Our Father who art in heaven, hallowed be Thy name…” (Mt 6: 9)

God’s “name” can be said to be His “reputation” among us. Whenever I “name” Him or hear His name(s), according to the various names He has revealed to us, I immediately relate to Who God “is,” as far as I have heard, learned, and experienced. I know from received Tradition, and through living Tradition, that God, first of all, “is”; and that He is all-loving, all-powerful, all-knowing, all-glorious, and indeed, all-holy. He is, in fact, the one Source of love, power, knowledge, glory, and holiness. And He imparts these energies to me when I “recognize” Him, and look to Him, as their Source.

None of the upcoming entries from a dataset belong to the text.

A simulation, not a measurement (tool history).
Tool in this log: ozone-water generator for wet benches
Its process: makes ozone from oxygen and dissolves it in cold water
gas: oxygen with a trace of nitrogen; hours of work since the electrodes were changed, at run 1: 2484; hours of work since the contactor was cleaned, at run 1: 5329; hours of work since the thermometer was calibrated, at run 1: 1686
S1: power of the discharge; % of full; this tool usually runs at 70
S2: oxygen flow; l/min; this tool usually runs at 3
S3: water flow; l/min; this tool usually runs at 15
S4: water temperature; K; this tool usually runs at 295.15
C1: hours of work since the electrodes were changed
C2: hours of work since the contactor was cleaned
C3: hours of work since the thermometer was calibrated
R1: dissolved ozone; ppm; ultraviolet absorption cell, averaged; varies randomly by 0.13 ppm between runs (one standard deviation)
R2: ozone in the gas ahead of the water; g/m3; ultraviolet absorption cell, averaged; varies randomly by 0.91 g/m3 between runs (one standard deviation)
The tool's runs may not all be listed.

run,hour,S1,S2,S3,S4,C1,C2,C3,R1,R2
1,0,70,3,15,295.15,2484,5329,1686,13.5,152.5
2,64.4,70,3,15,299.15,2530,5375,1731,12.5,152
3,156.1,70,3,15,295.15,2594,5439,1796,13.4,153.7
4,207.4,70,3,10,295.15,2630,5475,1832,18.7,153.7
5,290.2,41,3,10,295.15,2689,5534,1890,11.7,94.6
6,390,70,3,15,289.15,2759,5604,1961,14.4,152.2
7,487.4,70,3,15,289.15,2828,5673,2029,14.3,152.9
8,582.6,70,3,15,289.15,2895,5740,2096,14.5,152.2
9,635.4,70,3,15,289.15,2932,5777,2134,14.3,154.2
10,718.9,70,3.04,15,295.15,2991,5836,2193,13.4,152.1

So, God Himself doesn’t need to be “hallowed” to be “holy.” But His “name,” according to which we relate to Him, can be more or less “recognized as holy,” or “hallowed,” by us (be hallowed, that is to say, glorified, as St. John Chrysostom writes, ἁγιασθήτω, τοῦτ᾽ ἔστι, δοξασθήτω). Or not. It is in the realm of my free will to “give God a bad name,” by mistrusting Him, by underestimating or otherwise distorting His perfect being, His perfect love, His perfect beauty, His perfect will, and so on, or simply forgetting that He "is." I can slip into these distortions of God’s “name,” time and again, by distancing myself from enlightening contact with Him, by replacing Him with something or someone else, or by projecting my fears, ambitions, and limitations on Him.

Today let His name be hallowed in my life, lest I look in the wrong places for love, power, knowledge, glory, or holiness. “Our Father, hallowed by Thy name.” Today, and forever. Amen.